LONDON: Official recognition of a Palestinian state would end legal ambiguities over the Gaza Marine gas field and secure the Palestinian Authority’s right to develop its most valuable natural resource, according to energy expert Michael Barron.
Barron, author of “The Gaza Marine Story,” estimates the field could generate $4 billion in revenue at current prices, with the PA reasonably earning $100 million annually for 15 years, The Guardian reported on Sunday.
“The revenues would not turn the Palestinians into the next Qataris or Singaporeans, but it would be their own revenue and not aid, on which the Palestinian economy remains dependent,” he said.
Gas was discovered in 2000 in the Gaza Marine field, a joint venture between BG Gas and the Palestinian Consolidated Contractors Co.
Despite initial hopes of ending energy shortages in the Gaza Strip, the project has been repeatedly stalled over ownership disputes, lack of sovereignty, and political instability.
“The Oslo Accords agreed in 1993 clearly give the Palestinian National Authority jurisdiction over territorial waters, the subsoil, power to legislate over oil and gas exploration and to award licenses to do so,” Barron said.
“Control over natural resources was an important element of (the) state-building agenda of the Palestinian leader Yasser Arafat. Israeli exploitation of Palestinian resources was and remains a central part of the conflict,” he added.
Israel has historically blocked development over concerns that revenue could reach Hamas, which controls the Gaza Strip. An Israeli court once ruled the waters a “no-man’s water” due to the PA’s lack of sovereignty, and Israel has long claimed any license 20 miles off the Gaza coast should be seen as a gift, not a right.
Barron said that if Palestine were recognized as a state, particularly by countries where major oil firms are based, it would “effectively end the legal ambiguity” and allow the PA to develop the field and achieve energy independence from Israel.
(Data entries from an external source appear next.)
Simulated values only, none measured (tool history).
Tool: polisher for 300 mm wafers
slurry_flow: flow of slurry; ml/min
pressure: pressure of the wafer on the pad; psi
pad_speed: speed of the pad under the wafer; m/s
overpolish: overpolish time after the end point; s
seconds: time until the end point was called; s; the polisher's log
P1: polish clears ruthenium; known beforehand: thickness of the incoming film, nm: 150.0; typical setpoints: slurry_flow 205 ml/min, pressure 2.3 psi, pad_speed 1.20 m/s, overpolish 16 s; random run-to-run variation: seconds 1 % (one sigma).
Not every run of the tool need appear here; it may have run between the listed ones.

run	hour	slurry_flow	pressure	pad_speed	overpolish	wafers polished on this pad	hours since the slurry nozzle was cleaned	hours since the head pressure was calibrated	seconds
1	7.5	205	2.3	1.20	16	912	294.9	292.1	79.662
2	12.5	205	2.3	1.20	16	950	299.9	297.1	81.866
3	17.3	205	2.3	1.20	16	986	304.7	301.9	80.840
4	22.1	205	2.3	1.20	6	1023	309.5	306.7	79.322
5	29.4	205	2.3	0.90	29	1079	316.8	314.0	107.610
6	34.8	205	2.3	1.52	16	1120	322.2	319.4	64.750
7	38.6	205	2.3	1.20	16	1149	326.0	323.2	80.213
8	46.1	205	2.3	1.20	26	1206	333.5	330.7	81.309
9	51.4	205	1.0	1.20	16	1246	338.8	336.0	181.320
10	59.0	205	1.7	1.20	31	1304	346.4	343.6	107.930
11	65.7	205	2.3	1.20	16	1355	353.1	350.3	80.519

A separate controversy has emerged over Israeli-issued gas licenses in a disputed area known as Zone G.
Lawyers acting for Palestinian human rights groups recently warned Italian energy firm Eni not to proceed with exploration, saying “Israel cannot have validly awarded you any exploration rights and you cannot validly have acquired any such rights.”
Eni has since told Italian campaigners that “licenses have not yet been issued and no exploratory activities are in progress.”
Activist group Global Witness also argues the East Mediterranean Gas pipeline, which passes through waters claimed by Palestine, is unlawful and does not provide any revenue to the PA.
The 56-mile pipeline transports gas from Ashkelon in Israel to Arish in Egypt for export.
The issue has gained new attention following a UN report by Special Rapporteur Francesca Albanese.
She warned corporations of their potential legal liability for supporting Israel’s occupation of Palestinian territory, citing international court rulings.
Her report concluded companies have a “prima facie responsibility ‘to not engage and/or to withdraw totally and unconditionally from any associated dealings with Israel, and to ensure that any engagement with Palestinians enables their self-determination.’”
Israel has rejected the report in full.
Barron argues that, with Israel now self-sufficient in gas, “so long as a Palestinian state with unified governance is recognized, Israel will have no motive or legal right to block Palestine exploiting its single greatest natural resource.”